Rewrite the MetaPermutation class using the counting QuickPerm algorithm (as a new origin) and declare the four indices private.
In addition, convert Example_02, Example_03, and Example_04 to counting QuickPerm algorithms (respectively) without loosing the original intent.
(Partially solved by Nick Fahrenholtz)
 Create three new public functions for the MetaPermutation class (Example_05). Each function will adjust the primary controller array p[N] in order to reset, rewind, and fastforward index pair calculations. The reset() function will simply reinitialize the primary controller array p[N] to corresponding index values or to zero depending on the constructor class implemented (in relation to a countdown or counting process described previously). No parameter is required for the reset() function.
Whereas the rewind(n) and FastForward(n) functions require a positive integer parameter to shift an index pair. For example, calling the function rewind(1) recovers from a single next() call and calling the function FastForward(10) is identical to calling the next() function ten consecutive times but without actually swapping elements in the target array. Simple modulus division or a new public integer counter within the MetaPerm class is required to indicate a complete odometer rollover(s).
In conjunction with permutation exercises 5, 7, 9, 10, 20, 21, 23, and 26, the MetaPermutation class can be adapted for distributed processing. To solve these exercises it's important to notice the p[N] controller array's behavior is analogous to an incremental BaseNOdometer, where digit p[0] is zero, digit p[1] counts in base 2 (binary), digit p[2] counts in base 3, ..., and digit p[N1] counts in base N. Utilizing this model, upper and lower indices can easily map to any valid BaseNOdometer setting. Also recall the primary controller array p[N] can be initialized either to corresponding index values for a countdown process or to zero for a counting process strictly depending upon the programmer's concerns. (Hint: Every BaseNOdometer reading directly maps to a unique ordered list defined by the programmer and by the initial list given.)
 Write two distinct algorithms to perform the following tasks:
 Algorithm 1: Count each combination without actually generating them (or simply without using recursion compute a previous generation count solely based upon the BaseNOdometer reading). BIG HINT?

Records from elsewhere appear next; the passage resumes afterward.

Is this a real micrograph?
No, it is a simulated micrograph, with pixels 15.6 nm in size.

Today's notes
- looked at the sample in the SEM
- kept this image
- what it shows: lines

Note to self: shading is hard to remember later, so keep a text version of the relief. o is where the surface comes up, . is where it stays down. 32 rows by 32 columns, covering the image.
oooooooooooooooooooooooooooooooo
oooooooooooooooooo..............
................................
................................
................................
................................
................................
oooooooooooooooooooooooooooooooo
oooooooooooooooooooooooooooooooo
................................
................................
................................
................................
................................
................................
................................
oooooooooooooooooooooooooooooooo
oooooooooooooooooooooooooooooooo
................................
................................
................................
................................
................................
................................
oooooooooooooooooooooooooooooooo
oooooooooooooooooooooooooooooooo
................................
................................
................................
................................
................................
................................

 Algorithm 2: Quickly compute the nth permutation without generating (n!1) combinations. Your algorithm must follow the output order from the QuickPerm algorithm (formally Example_01) and compute the exact index order using the array p[N] without swapping elements within the target array a[]. (Hint: Use Algorithm 1 above and the array p[N] to predict the nth permutation. Also recall the p[N] controller array's behavior is analogous to an incremental BaseNOdometer, where digit p[0] is zero, digit p[1] counts in base 2 (binary), digit p[2] counts in base 3, ..., and digit p[N1] counts in base N.)
NOTE: Since the initial publication of this exercise in 1991, several attempts were made to solve Algorithm 2 as described above.
Some attempts were very successful and obviously correct, but unfortunately many algorithms found on the Internet today (such as the recent article by Dr. James McCaffrey) mistakenly represent the nth permutation initially as a very limited integer parameter.
These algorithms clearly fail for a large n within permutation sets where the length of the linear list or target exceeds 12 elements.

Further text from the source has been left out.